Falco leaves sandbox, steps into CNCF Incubator

Falco leaves sandbox, steps into CNCF Incubator

Cloud-native runtime security project Falco has joined the incubator of the Cloud Native Computing Foundation, after frolicking in the organisation’s sandbox since October 2018.

Falco is meant to reduce the risk of security incidents by informing about unexpected behaviour at runtime. It was started at container security company Sysdig, which is still the driving force of the project. The company’s chief open source advocate Kris Nova sees the promotion as an official reaffirmation of Falco’s vendor neutrality, which is a must for CNCF projects, as well as its general health, though.

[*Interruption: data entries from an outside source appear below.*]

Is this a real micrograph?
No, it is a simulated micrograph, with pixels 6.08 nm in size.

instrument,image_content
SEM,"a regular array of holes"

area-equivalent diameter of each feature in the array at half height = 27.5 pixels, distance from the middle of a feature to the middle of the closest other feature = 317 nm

Moving on, she has high hopes for the project. “Now that Falco is an incubation-level hosted project, we expect that Falco will become a standardized component for folks with runtime security concerns” she told DevClass in an e-mail. “We hope that we can use this new support to help tell a comprehensive cloud-native security story, in partnership with preventive tooling like OPA, and access control mechanisms, such as Kubernetes RBAC. We also expect that adoption will significantly increase our ability to generate and maintain contributions to the project.”

Falco’s new status also mirrors the growing importance of security projects in the CNCF. It was just a couple of weeks ago that The Update Framework became the foundation’s first security-related graduate project. While Sysdig’s CTO Loris Degioanni is surely happy about the interest, he also sees the issues connected to it.

“One of the biggest issues we continue to see is platform and cloud teams waiting to introduce security late in their adoption of cloud native. There is a fear that getting security involved early will slow the move to new environments. Therefore, we see that they first figure out how to deploy their application, then they worry about how to make it available. Their last step is tackling security and compliance. The thought is that security and compliance are not necessary until the application is available, so they do not focus on it until it’s needed.”

This, however, can get very costly, especially when issues come up with an already deployed solution. Finding the cause at that stage “requires a deeper investigation that takes more time and could require extensive changes to code. Using legacy security and compliance processes reduces the agility benefits of cloud native.” 

To make open source security projects for the cloud native space more appealing, stability is as important as the signaling effect of a foundation home. Which is only one of the reasons why work on the first major Falco release is in full swing right now. According to Nova, version 1.0 “will include a new TLS encrypted gRPC API, as well as other features enabling the consumption of Falco with other cloud-native tooling”. 

Other aspects the team is currently working on are the move of Falco components to an API-first architecture and new rules for the project’s security hub. After that, it’s back to working on the items of the CNCF’s todo list for graduating the process, which include receiving a best practice batch and completing security audits.